World Cup Facts To Amuse You (For About Ten Minutes)
by Brian Kennedy
(first published in the July 2010 Monaghan United match programme)
1950 – Scotland try not to qualify
With the home nations refusing to participate in the pre-war World Cups, FIFA were desperate for participation from the home of football. FIFA made the very generous offer that the winners of the Home International Championship of 1949-50 could play at the Brazil World Cup of 1950. They also allowed the tournament to remain intact with no home and away qualifiers, unlike the rest of Europe. Amazingly they also offered a place to the runners up! With the kind of foresight we’re so accustomed to in our football administrators, the secretary of the SFA, George Graham (no, not that one), declared that Scotland would only participate should they actually win the Home International Championships! Going into the deciding match between Scotland and England at Hampden both sides had won their previous two fixtures and thus a draw would suffice. Scotland would be declared joint champions (goal difference was a mere glint in the milkman’s eye in 1950), pride would be intact and the SFA could start buying buckets and spades for the Copacabana. Unsurprisingly, Scottish hubris was completely undone when Roy Bentley scored the only goal of the game in front of the obligatory 360,000 Hampden crowd to give England, (who had no qualms about going as runners up) a 1-0 victory, and the title. Scotland captain George Young desperately tried to persuade the SFA that they had made a monumental error, but to no avail. The committee were men of principle and their imbecilic decision stood.
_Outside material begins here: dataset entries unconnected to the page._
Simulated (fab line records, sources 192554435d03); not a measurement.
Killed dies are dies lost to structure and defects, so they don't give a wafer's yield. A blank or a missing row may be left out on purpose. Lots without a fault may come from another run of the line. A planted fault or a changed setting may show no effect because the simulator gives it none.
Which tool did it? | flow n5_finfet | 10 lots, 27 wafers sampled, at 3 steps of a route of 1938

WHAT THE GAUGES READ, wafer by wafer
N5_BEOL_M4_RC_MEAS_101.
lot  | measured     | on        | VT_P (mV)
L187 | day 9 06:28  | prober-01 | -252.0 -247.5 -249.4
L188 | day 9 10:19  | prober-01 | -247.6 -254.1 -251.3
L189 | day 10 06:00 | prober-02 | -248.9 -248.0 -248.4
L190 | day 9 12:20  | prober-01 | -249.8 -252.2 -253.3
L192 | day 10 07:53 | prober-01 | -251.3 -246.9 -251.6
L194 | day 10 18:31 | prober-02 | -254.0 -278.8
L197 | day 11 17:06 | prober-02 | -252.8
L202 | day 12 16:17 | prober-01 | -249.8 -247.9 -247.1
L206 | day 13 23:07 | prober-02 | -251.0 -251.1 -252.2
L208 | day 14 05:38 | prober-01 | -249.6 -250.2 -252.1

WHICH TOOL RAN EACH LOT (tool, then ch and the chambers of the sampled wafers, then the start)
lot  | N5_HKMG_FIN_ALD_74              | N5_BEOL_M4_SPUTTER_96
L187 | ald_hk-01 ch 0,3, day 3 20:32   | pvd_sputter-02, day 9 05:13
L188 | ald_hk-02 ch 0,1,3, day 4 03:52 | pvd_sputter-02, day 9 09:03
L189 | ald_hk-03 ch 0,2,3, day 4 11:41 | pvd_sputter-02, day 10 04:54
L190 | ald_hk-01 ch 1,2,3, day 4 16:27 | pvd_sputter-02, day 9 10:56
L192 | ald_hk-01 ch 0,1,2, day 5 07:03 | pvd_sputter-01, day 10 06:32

Two points arise from this. Firstly, maybe Graham was a man of vision. England were humiliated by the USA and came home after the group stage. Secondly, this was a splendid system of qualification and one that the home FAs should campaign FIFA to reinstate.
1950 – Not Quite the All-American Hero
The man whose goal lead to one of the World Cup’s greatest shocks, the USA’s 1:0 victory over the then mighty England, was in actual fact from Haiti. Joe Gaetjens, born in Haiti with a Haitian mother and Belgian father, was only allowed to play for the Americans because he’d declared an intention to become an American citizen. However, after the World Cup he moved to France and played for Troyes before returning home to Haiti in 1954 without ever having gained U.S. citizenship. The story ends with a terrible twist though – he was arrested by the country’s secret police, the notorious Tontons Macoutes, in 1964 and is presumed to have been killed by one of their death squads.
1962 – Chile’s Special pre-Match Meals
Back in 1962 the host nation came up with the strange idea of replacing their usual pre-match meal with something that reflected their opposition. So before the opener against Switzerland they had cheese (presumably with holes in) and before their next game against Italy they polished off some spaghetti (obviously). With the idea serving them well (they beat the Swiss 2:1 and the Italians 2:0) they took it into the quarter final clash with the USSR. However, not fancying a big plate of cabbage, they opted for a few swift vodkas, and it did them no harm whatsoever as they triumphed again, 2:1. The semi-final against Brazil was a pre-match binge too far though, with the mighty Brazilians winning 4:2, the strong coffee proving to be a weak substitute for footballing excellence.
1974 – Cruyff’s Adidas Dilemma
Anyone watching a re-run of the 1974 World Cup might be forgiven for thinking that the sight of Johann Cruyff sporting an Adidas top with only two stripes was down to the grainy quality of 1970′s videos. It wasn’t. Cruyff had a lucrative deal with Puma and insisted that he wouldn’t play in a shirt advertising their big rivals famous three-stripe markings, so the Dutch FA had a special shirt made with only two stripes on it. Everyone was happy again. Except Adidas.
1982 – One Rule for Diego…
As they’d done in previous World Cups, the Argentinean FA handed out shirts alphabetically to squad members, so Ossie Ardiles was handed number 1 despite being a midfielder, and defender Jose Van Tuyne was given number 22. However, under that system 21 year old prodigy Diego Maradona would have worn no. 12, so to keep him sweet he swapped with Estudiantes defender Patricio Hernandez so that he could appear in his favoured number 10.
1986 – One Rule for Diego… and Daniel. And Jorge.
When the Argentinean FA announced in 1986 that they would be doing a repeat of 1982 and ordering the shirt numbers alphabetically, apart from Diego Maradona who would swap again to number 10, Real Madrid striker Valdano and captain Daniel Passarella pulled rank and insisted on keeping their own numbers too, so Passarella kept his favoured number 6 and Valdano wore 11, rather than the number 21 that he was originally pencilled in for.
1994 – Everyone’s Happy. At last.
With the threat of multiple dummy’s being thrown out of multiple prams, the Argentinean FA at last reverted to a ‘sort it out yourself’ squad numbering system, and, despite their being a number of players who hankered after the number 10 it’s safe to say that none of them suggested having a game of scissors-paper-stone with Mr Maradona for it.
2006 – Swiss Miss
Switzerland were knocked out of the 2006 tournament in neighbouring Germany despite not conceding a goal in the entire tournament. A fine opening 0-0 draw with France was followed up by 2:0 victories over Togo and South Korea, a series of results that saw them top Group G. They then drew 0:0 with Ukraine in the 2nd round but went out 0:3 on penalties, proving that despite having a strong defence they couldn’t hit a barn door with a giant Toblerone against the stronger footballing nations.